President Vladimir Putin announced Monday that Moscow will soon forgive Ethiopia its debts — the fourth African country to be forgiven in recent years as Russia moves to increase its influence on the continent.

Putin made the announcement on the eve of the first-ever Russia Africa Summit, which will bring more than 50 African leaders to Sochi on Oct. 23-24. Speaking with the state-run TASS news agency, Putin said that developing mutually beneficial ties with African countries is among Russia’s top foreign policy priorities. 

Ethiopia’s $163.6 million debt will soon be written off under Russia’s debt-for-development program, he said. Mozambique, Madagascar and Tanzania have already had their debts canceled under this program.

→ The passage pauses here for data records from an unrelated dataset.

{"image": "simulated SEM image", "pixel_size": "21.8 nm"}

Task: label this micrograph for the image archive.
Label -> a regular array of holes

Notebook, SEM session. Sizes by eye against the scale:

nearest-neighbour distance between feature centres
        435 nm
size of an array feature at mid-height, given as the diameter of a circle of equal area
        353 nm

Putin said that Russia has already written off about $20 billion of debts to African countries that had accumulated during Soviet times. “It was not only an act of generosity, but also a manifestation of pragmatism, because many of the African states were not able to pay interest on these loans,” he said.

Here is an overview of African countries that have had their debts to Russia written off in recent years:


Debt: $ 163.6 million

Ethiopia’s debt is expected to be cancelled under Russia’s debt-for-development program. The program assumes that debt cancellation is made in exchange for privileges such as expanding business opportunities for Russian companies, access to natural resources and building strategic economic ties.


Debt: $40 million

In 2017, Russia forgave Mozambique’s $40 million debt. The decision was made under the UN World Food Program (WFP) to free up resources for humanitarian development. 

David Beasley, the WFP’s executive director, said this debt swap is the largest in WFP history and is expected to provide meals to 150,000 children in Mozambique over a five-year period.


Debt: $89 million

In 2015, Russia signed a decree forgiving $89 million of Madagascar’s debts to Moscow, directing this money to be used for development projects in the country. The action was part of the G8's decision to aid the world’s poorest countries.


Debt: Unknown

Tanzania was one of the first African countries to have its debt canceled under Russia's debt-for-development program in the early 2000s. Putin called the move "not only an act of generosity, but also a manifestation of pragmatism."